The Times of London sounded the alarm back in November with this article and now it appears imminent that UEFA will restrict the big spending habits of some of Europe's richest clubs.
In a 60-page plan being worked up at UEFA headquarters in Nyon, Switzerland, clubs would only be able to spend only what they earn and not be allowed to take on large debts (and operating at a loss) to fund player acquisitions.
The entire effort is an attempt by UEFA president, Michel Platini (pictured above), to end what he calls "financial doping" – in which wealthy owners underwrite huge losses, and transition to a system where clubs can only spend what they earn.
These proposals, which UEFA intends to bring online 2012, will permit owners to fund losses for a transitional period but under close scrutiny by the governing body. Initially losses of up to €45 million would be acceptable in the three years up to 2015. After that, the number will drop to €30 million over the next three years, with UEFA finally reaching a point where clubs are breaking even.
It seems these proposals are intended to fulfill two objectives. First, the ensure the solvency of Europe's biggest clubs to ensure their financial survival in tough economic times and secondly, to level the financial playing field in the European game; bolstering competition and making the leagues more attractive to fans who are tiring of seeing the same handful of clubs win all the trophies.
While much of the attention in the English language press has focused on the Premiership clubs, the need for these new rules is most starkly displayed in the Spanish Primera, where club revenues average €72 million but average net debt is €860 million - the kind of ratios we're used to seeing in failing Wall Street banks, not big football clubs.

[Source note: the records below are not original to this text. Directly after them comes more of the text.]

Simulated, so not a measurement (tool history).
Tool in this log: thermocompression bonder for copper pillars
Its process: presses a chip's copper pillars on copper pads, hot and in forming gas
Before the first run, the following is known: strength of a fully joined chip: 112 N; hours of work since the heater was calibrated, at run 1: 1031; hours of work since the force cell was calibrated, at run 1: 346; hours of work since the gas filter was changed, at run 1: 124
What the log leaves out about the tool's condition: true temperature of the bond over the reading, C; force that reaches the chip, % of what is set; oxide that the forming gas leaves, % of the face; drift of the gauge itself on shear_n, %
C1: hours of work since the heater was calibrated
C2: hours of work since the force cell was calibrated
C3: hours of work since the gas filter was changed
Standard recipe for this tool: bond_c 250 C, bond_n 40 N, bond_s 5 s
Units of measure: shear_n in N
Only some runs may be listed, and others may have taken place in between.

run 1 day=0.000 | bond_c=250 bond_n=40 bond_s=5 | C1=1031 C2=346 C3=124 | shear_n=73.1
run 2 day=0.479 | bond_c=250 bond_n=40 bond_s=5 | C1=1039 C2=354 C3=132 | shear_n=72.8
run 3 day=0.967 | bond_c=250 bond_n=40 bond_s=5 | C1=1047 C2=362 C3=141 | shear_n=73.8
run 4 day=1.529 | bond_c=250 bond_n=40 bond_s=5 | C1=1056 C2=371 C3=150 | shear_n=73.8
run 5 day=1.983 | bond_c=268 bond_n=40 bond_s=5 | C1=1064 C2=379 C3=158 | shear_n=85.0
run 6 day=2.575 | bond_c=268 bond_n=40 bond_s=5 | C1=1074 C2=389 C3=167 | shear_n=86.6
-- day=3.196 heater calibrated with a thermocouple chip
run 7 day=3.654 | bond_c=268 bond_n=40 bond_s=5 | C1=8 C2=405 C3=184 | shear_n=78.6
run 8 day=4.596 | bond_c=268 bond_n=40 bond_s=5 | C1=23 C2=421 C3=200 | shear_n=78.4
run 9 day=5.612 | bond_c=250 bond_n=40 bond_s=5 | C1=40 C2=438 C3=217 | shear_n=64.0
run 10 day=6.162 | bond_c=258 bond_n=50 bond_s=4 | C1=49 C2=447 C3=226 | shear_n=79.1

Will these new rules have the desired effect or will clever owners find a way to circumvent them, by (for example) funding player bonuses through advertising schemes, etc? Or, will the big clubs. with broad brand recognition, continue to outpace the smaller clubs in revenues and stay on top? Only time will tell but its obvious that you won't see much change on this until the 2018-2020 timeframe when the policy (if it survives) is fully in effect and operating through two full transfer cycles.